Among the companies in the industry that will probably survive the business challenges are Cactus Inc. WHD, Berry Corporation BRY and Epsilon Energy Ltd. EPSN.

About the Industry

The Zacks Oil & Gas US Integrated industry comprises companies primarily involved in upstream and midstream energy businesses. The upstream operations entail oil and natural gas exploration and production in the prolific shale plays of the United States. The integrated energy companies are also engaged in midstream businesses through gathering and processing facilities along with transportation pipeline networks and storage sites. Overall, the upstream business is positively correlated to oil and gas prices. The produced commodity volumes are transported through midstream assets, generating stable fee-based revenues. The integrated energy players in the United States also have access to downstream operations wherein the transported oil volumes are converted to finished products, comprising gasoline, natural gas liquids and diesel, through refining activities.
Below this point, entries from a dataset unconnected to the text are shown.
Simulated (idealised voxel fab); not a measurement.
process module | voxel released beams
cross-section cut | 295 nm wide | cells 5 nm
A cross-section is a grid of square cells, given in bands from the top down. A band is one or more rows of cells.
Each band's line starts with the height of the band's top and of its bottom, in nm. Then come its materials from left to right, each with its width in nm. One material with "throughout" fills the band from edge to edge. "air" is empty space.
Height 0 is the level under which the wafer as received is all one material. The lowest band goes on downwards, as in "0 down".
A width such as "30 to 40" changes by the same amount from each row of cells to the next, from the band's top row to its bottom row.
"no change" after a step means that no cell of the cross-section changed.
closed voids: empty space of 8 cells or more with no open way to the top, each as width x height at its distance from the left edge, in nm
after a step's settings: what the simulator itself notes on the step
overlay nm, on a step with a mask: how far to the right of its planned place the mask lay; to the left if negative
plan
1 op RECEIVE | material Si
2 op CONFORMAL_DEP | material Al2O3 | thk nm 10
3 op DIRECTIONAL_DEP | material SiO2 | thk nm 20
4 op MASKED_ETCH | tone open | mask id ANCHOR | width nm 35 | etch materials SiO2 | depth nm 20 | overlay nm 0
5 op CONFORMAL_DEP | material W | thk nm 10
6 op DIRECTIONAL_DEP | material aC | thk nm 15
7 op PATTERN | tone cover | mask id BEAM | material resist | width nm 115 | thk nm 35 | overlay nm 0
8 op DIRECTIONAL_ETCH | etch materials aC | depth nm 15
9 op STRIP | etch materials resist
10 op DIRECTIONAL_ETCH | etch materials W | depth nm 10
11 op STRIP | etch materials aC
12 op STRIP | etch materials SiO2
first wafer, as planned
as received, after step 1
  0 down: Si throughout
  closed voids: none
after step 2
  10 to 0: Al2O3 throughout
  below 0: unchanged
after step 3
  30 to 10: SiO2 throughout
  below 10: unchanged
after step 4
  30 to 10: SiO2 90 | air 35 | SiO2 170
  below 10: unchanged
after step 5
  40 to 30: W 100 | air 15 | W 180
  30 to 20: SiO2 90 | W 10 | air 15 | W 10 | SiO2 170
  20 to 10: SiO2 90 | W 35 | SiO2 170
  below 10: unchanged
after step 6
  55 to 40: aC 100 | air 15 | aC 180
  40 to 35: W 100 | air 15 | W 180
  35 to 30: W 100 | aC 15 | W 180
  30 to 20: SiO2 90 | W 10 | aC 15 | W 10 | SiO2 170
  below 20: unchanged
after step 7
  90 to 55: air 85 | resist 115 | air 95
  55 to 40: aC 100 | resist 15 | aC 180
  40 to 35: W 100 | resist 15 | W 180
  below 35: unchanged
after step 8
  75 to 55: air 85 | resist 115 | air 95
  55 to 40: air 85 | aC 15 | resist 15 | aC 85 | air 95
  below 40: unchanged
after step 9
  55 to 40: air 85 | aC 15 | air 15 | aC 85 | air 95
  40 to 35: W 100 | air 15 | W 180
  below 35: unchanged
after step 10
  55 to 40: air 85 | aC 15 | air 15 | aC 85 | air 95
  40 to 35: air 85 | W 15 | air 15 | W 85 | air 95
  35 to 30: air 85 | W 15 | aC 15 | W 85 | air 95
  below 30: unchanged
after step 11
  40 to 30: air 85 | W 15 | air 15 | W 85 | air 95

3 Trends Shaping the Future of the Industry

Refining Business Grapple With Cost Pressures: With oil prices hovering around the $70 per barrel mark, integrated energy companies are facing significant pressure on their refining businesses. The higher cost of crude oil, a key input for producing end products like gasoline and jet fuel, is raising production costs for refiners. This rise in input costs makes it more challenging for refiners to maintain profitability, as they either have to pass these costs on to consumers or absorb them, both of which can negatively impact their financial performance.

Slowdown in Production Growth to Hurt Upstream Business: There has been a slowdown in oil production growth in the upstream businesses of integrated energy companies in the United States, driven by shareholder demands for a greater focus on returning capital rather than investing in production expansion. As production growth slows, output decreases, which can lead to reduced revenues. Since upstream operations depend heavily on volume to generate income, any stagnation in production growth has a direct and negative impact on their bottom line.